|A mesmerizing, moving, and elegantly written debut novel, The Language of Flowers beautifully weaves past and present, creating a vivid portrait of an unforgettable woman whose gift for flowers helps her change the lives of others even as she struggles to overcome her own troubled past. The Victorian language of flowers was used to convey romantic expressions: honeysuckle for devotion, asters for patience, and red roses for love. But for Victoria Jones, it’s been more useful in communicating grief, mistrust, and solitude. After a childhood spent in the foster-care system, she is unable to get close to anybody, and her only connection to the world is through flowers and their meanings. Now eighteen and emancipated from the system, Victoria has nowhere to go and sleeps in a public park, where she plants a small garden of her own. Soon a local florist discovers her talents, and Victoria realizes she has a gift for helping others through the flowers she chooses for them. But a mysterious vendor at the flower market has her questioning what’s been missing in her life, and when she’s forced to confront a painful secret from her past, she must decide whether it’s worth risking everything for a second chance at happiness.|
This book was on the best sellers list as soon as it came out, so I was intrigued to what made it so special. After reading the blurb, I was so curious about this Victorian language of flowers and how it would play a part in the book.
This book shows you just what happens to kids after they "age out" of the foster care situation. Also, it shows you how difficult it can be to both a foster child and a foster parent.
The Victorian language of flowers is beautiful and so interesting. The book even comes with a flower "dictionary" in the back.
Victoria's story, while heartbreaking, is empowering and inspirational.
Interconnected details that originally present themselves as mundane really build the story into something strong and meaningful.

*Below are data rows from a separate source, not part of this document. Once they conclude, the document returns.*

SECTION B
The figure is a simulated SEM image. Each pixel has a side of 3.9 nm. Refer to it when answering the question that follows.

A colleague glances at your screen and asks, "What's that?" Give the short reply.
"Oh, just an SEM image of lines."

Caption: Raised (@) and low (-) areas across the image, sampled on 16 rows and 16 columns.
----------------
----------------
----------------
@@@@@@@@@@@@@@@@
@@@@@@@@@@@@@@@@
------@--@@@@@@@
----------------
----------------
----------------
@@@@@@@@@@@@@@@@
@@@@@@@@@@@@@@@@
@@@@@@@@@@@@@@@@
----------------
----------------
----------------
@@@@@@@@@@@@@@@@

The many plot twists kept me guessing.
I wasn't a big fan of the ending.
Victoria comes across incredibly selfish in many parts of the book, and at times it turned me off to the book.
The Wrap Up: 4/5
A fantastic read. The story has so much heart and the flashbacks really help you discover why the characters are the way they are. Also, you'll know what your favorite flower says about you by the end of the book.
“It wasn't as if the flowers themselves held within them the ability to bring an abstract definition into physical reality. Instead, it seemed that...expecting change, and the very belief in the possibility instigated a transformation.”